About prepositions and freedom
(Now that I've finally dug myself out of a depression hole enough to read and write about poetry again, I regrettably must begin this email newsletter with the disclaimer that it is absolutely not a work product and my views do not represent my employer. Duh dot com slash obviously, as a beloved friend once put it, but also please don't get me fired for being Chicago's most googleable poetry Erin Watson at this time when many poets are loudly and, in my opinion, very justifiably, big mad at my workplace on the internet. And so onward, to a brief anecdote about language and some opinions about poems, place, and life.)

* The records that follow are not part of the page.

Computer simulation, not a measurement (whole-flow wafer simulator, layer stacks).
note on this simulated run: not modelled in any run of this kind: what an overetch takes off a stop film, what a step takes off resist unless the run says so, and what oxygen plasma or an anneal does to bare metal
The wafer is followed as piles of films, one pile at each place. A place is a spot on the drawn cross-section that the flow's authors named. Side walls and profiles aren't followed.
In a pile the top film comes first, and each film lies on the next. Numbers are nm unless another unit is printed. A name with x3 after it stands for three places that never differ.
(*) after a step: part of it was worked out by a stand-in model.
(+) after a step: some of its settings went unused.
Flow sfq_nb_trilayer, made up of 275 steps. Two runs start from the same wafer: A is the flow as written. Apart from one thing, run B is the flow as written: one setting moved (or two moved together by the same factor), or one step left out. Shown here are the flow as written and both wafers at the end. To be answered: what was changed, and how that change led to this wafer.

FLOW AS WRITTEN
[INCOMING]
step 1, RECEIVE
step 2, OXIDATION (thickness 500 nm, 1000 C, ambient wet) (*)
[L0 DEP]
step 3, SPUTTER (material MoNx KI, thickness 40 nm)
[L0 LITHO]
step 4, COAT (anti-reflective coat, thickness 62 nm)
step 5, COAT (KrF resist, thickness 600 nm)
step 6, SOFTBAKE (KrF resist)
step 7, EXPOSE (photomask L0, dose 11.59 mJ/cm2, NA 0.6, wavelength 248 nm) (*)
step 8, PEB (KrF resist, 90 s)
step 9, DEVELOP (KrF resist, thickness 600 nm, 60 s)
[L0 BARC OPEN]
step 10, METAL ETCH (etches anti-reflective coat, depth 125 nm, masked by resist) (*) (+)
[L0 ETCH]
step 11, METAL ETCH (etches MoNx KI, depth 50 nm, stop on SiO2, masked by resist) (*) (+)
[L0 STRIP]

Early in November I traveled to Mexico City with two friends, one a native Spanish speaker, the other an avid acquirer of second languages who began her Spanish studies in the recommended language learning window of her youth. I was telling Lisa, the latter friend, that the hardest part of my Babbel app Spanish lessons so far had been prepositions. How is my weird little monolingual brain to remember the difference in distance between allí and ahí, or what's para and what's por? Lisa says this is hard for everyone and I'm grateful for her grammar insights even as I fear I'll never keep up with more than the most basic scraps of a language I wasn't raised with.
Being in a place more visibly ancient than the city I live in, a city that famously burned down in 1861, makes me think about what it is to be from a place. To hold a mother tongue, to carry a violent history around everywhere I go. The tension between colonial and indigenous history is more constantly visible in Mexico than here: words in Nahuatl abound alongside Spanish.
I remember learning English prepositions from an elementary school teacher's lengthy list and finding them profound and powerful. I am here, thinking about the difference in being with and being for. I'm thinking about the great disability justice rallying cry "nothing about us without us." I'm thinking about the wonderful poet KB Brookins and seeing them read from their new book Freedom House recently, months after my dad texted me a link to the playlist they made for it.
And I'm thinking about the difference between freedom to (act/live/be), and freedom from (terror/oppression/fear).
Even being pretty depresso-self-protectively tapped out of news cycles and online discourse of course I am also thinking about genocides in my lifetime, because how can you be alive in the sea of information and not have massive grief constantly at the edge of your awareness? And so I'm aware of the genocide of Palestinians in Gaza now, and the one Putin keeps pushing in Ukraine, the ongoing one of Uyghurs in China and the one in Myanmar (which was the final tipping point of why I quit Facebook as the tiniest protest against the nefarious ways that market-driven "connection" always fails the most vulnerable people on/in the web). And Rwanda and Bosnia and too many others. I am not in these circles and still I am human and we are all here, alive in human time.
I'm thinking of how the Holocaust occasioned the rallying cry of "never again" and yet history excruciatingly, visibly repeats. I am thinking of what it means to be from a place but vehemently not for the place, of the sticker on my laptop that says Of The South (because I'll always hold the light accent of the region that shaped me) and of KB and all the Southern queer and trans artists and weirdos and children whose gerrymandered-ass representatives are uprooting them in the service of ancient twisted hateful ideas.
KB says we all build the freedom house and there's no cops there (and no labradoodles, because they say designer dogs ain't valid, which made me howl with laughter). That poetry is the tool, to riff on Audre Lorde, to dismantle the master's house, and use the boards to build a home that is for us. (Solange voice, from KB's playlist but a different album/song.) I believe in this. I believe words mean things and do things; I believe in verbs and active voice. I'm heartbroken all the time and I am here. An affirming preposition, a frequent one in mindfulness meditation. Start where you are and breathe towards being more free.
I guess I didn't give y'all a poem to read yet so here's one from Freedom House, "It's 6 am & the Sun is Out," with a lot of very intentional prepositions beginning lines. This made me catch my breath and exhale my grief steeply:
& I am tired / of making peace with small / progress being a precursor / for my death
We deserve so much more than small progress and compromise with death cults that demand we become less human, that enforce borders and dollars over people and sense. And so that is the shape of my heartbreak, today. I am not here to resolve it, just to form it on a screen and send it out into your inbox, in the hopes that it might hold some resonant shape for you.